In a world where everyone is connected all of the time, Bin Laden's lack of links to the outside world raised too many red flags
Right after it was announced, around 9:45 p.m. EST, that President Obama would address the nation at 10:30 p.m. (the speech was ultimately delayed by nearly an hour), reporters started to work their sources. Several confirmed over Twitter, about half an hour later, that Obama was planning to announce that Osama Bin Laden had been killed earlier that day.
As late evening turned into early morning, more details leaked out, one after another. We learned that Bin Laden had been killed with a bullet to the head after four helicopters stocked with a combination of Navy SEAL and CIA officers descended on his compound in Abbottabad, Pakistan. At first it was referred to, on major cable networks, as a mansion, but the photograph above, released by Reuters earlier this afternoon, shows it was anything but. The compound, we learned, was surrounded by a high fence of barbed wire.

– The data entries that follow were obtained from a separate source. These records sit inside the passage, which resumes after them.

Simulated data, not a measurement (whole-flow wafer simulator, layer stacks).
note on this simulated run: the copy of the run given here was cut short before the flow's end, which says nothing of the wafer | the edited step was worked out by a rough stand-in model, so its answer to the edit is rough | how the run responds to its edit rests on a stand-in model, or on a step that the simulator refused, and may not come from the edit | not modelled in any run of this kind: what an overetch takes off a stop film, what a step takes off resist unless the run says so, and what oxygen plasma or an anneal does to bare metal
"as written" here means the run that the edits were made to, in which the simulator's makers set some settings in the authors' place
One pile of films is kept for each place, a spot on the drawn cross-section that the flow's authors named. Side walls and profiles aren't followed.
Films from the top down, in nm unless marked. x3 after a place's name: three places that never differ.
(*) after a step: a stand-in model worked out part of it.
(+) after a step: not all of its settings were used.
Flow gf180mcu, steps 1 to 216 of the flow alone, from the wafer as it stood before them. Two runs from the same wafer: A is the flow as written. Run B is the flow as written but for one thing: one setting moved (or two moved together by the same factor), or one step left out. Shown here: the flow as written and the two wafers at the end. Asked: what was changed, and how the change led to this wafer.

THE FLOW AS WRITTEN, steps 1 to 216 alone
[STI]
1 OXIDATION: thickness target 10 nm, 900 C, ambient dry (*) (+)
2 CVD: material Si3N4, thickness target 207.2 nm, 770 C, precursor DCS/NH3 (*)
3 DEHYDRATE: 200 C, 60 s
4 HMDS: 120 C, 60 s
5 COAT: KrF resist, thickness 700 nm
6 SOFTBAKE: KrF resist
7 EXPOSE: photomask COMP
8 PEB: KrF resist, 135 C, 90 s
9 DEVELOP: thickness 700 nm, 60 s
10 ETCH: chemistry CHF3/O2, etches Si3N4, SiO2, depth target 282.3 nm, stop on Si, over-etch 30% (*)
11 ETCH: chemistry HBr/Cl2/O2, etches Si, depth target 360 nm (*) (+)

Then, on CNN, Wolf Blitzer, in a suit and tie despite having been at home when the news broke, told us that, while Osama Bin Laden's hideout was a large compound, it lacked many basic amenities. No Internet, no telephones, he said. But he didn't explain why. Bin Laden, of course, has long avoided satellite phones and video messages; too easy to trace, too hard to hide. ("How can we not find Osama?" begins a Joan Rivers joke made popular by the documentary of her life released last year. "There's one outlet in all of Afghanistan. Find it and follow the cord.)